The airport run

I don’t know about you, but the school holiday/Christmas combo wore me out – if I’d propped my eyelids open with cocktail sticks, I would still have fallen asleep.

And as BB’s school goes back a week later than nearly every other school in the world, I decided to take him home to his grandparents in England so they could do some advanced babysitting.

So here we are – in chilly Surrey (it’s 7 degrees and I arrived in flip-flops!), having got here by the skin of our teeth.

Suffice to say, our tickets – which were meant to be confirmed, weren’t – so standby it was, again. We tried four different flights over 24 hours, which involved lots of waiting (and you know how painful this can be with a small child in tow – personally I’d rather sit on those cocktail sticks), plus trotting backwards and forwards to the airport in a taxi.

On day 1, after our first crack-of-dawn attempt to get away, the taxi driver didn’t quite get that all we’d achieved that morning was an airport breakfast, and from the yawning I was doing presumed we’d just got off an international flight. So I went along with it. Later that day, we had afternoon tea at the airport too.

On day 2, after an even earlier start, the boarding pass fairy smiled on us and, with less than 45 minutes until take-off, we set off on a high-speed chase through passports and security to the gate – me dragging BB and our bags along at speed past Dubai International’s endless bling bling stores.

While everyone else settled down to enjoy a good movie, BB and I watched the map and counted down the minutes. "Look, Mummy - the front of the airplane has reached England. Are we in the front?"

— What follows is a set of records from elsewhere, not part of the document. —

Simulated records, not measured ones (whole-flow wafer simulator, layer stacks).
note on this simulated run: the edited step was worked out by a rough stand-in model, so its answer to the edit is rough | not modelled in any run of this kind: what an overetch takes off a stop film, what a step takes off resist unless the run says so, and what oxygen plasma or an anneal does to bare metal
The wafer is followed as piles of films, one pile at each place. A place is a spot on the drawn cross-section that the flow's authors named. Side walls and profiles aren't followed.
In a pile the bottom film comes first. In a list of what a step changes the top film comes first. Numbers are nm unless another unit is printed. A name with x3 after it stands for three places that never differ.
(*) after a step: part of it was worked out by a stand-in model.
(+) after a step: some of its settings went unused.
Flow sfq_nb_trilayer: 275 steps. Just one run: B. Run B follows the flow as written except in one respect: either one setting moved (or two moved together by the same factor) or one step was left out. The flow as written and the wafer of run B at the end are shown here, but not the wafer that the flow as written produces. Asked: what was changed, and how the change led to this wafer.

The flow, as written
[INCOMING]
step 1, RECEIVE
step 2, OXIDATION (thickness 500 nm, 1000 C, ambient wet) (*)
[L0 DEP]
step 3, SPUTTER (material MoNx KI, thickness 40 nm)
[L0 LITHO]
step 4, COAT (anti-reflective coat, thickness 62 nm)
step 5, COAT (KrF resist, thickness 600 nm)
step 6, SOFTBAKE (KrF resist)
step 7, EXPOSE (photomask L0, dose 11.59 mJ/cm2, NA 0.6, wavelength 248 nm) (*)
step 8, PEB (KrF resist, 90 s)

The airplane, of course, was parked in the furthest-away spot, in the overflow parking by the airport fence, and we had to get to it by bus. As BB whined about how long the bus ride was taking – with eight hours of playing Tray Up/Tray Down, Light On/Light Off on the actual flight to go – my mood plummeted further.

The final hurdle was a seating problem. Having got the last two seats, BB and I were sitting in separate parts of the aircraft – and while I would have loved someone else, and even paid them good money, to sit next to him, this obviously wasn’t going to work. So I enlisted the help of a kindly cabin boy to ask passengers if they wouldn’t mind moving.

The shuffle that ensued resulted in a young man being left without a seat and, it was at this point, that my over-tired, over-active mind whirled into action, with visions of BB and I being deplaned.

“She doesn’t look like a terrorist,” I imagined the other passengers thinking, as I pictured us being marched off the aircraft. “Surely not with a child. Maybe they’re drug mules. No, the mother must be drunk. That’s it! She’s drunk – and in charge of a small boy! Disgraceful!”

Thankfully, my nice cabin boy returned and found the young man a seat – and we were on our way.

And so that’s how my relaxing break began. Just don’t get me started about the flight itself!